It seems that there are two different views from which to approach contemporary art. You have one side where all people expect is essentially a pretty image that they can use to decorate space or a wall. On the other hand there is a sort of expectation, in what you could call the more "real art" world, of "deep" meaning being embedded into a piece of art, when in reality that "meaning" is imposed by an external source (by the viewer, reviewer, gallery, etc). I think that this is a throwback to one of the original uses of art (or what we now call art) as a means to show God, for example the prototypical Venus: a wide hipped mother Goddess with pendulous breasts. She was not "art" to the people who made her, but a visual reminder or representation of their gods. Now however, this human tendency to add meaning where there is none is taken advantage of by hustlers and salespeople who market art for the masses. Despite this easily manipulated trait, the art world remains active and possibly because of these hustlers, it remains fresh and ever changing.

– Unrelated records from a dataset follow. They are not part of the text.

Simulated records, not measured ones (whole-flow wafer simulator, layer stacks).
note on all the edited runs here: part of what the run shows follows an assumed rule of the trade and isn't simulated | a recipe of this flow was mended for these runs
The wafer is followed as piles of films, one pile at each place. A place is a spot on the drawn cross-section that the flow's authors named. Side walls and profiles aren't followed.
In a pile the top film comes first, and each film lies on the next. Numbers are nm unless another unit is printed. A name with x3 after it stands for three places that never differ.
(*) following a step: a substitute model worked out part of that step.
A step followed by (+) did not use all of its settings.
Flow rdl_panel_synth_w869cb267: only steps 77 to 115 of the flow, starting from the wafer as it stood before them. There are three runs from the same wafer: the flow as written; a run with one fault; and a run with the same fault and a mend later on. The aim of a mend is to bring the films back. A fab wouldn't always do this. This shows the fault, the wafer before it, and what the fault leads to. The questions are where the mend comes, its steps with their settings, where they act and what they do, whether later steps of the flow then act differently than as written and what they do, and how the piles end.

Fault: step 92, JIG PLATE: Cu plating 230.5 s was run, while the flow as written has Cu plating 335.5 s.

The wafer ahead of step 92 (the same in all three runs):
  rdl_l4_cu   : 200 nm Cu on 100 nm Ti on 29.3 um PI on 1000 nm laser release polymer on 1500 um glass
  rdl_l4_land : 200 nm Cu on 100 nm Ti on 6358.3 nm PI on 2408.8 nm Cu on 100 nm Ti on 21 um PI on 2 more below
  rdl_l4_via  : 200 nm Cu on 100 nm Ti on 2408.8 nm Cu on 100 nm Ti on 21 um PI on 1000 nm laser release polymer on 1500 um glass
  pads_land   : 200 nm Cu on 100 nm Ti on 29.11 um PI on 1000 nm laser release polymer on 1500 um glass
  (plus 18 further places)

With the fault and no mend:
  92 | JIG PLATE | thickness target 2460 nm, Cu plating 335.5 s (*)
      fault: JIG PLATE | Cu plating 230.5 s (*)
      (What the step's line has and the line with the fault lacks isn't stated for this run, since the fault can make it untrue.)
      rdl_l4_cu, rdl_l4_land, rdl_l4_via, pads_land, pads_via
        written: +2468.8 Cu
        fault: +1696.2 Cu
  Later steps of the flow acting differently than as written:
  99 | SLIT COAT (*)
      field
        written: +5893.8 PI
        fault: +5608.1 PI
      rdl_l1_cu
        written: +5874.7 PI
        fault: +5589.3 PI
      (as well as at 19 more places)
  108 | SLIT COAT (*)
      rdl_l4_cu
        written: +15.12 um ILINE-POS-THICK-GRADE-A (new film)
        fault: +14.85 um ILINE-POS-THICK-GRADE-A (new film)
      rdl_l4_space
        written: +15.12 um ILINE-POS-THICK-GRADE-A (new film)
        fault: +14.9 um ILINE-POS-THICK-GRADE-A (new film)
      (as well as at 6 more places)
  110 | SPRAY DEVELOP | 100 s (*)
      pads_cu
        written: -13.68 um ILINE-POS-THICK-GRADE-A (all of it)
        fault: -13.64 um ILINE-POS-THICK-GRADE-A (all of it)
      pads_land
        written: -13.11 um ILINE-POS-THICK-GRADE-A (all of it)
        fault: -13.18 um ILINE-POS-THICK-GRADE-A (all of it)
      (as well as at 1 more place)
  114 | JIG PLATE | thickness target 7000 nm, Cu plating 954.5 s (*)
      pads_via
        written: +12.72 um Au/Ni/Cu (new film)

A friend once told me that conceptual art is what is made by writers with no talent. I think this is an interesting concept. "Bullshit" is well known facet of the art world. You can find it everywhere from the titles of pieces to excessively long and detailed descriptions of the art and even in how people speak about it. Strangely enough, talent is not a prerequisite for becoming an artist. It is more important for the creator to speak or write well and have the skill to communicate ideas. Essentially the making of art is the practice of making ideas tangible and in some cases physical.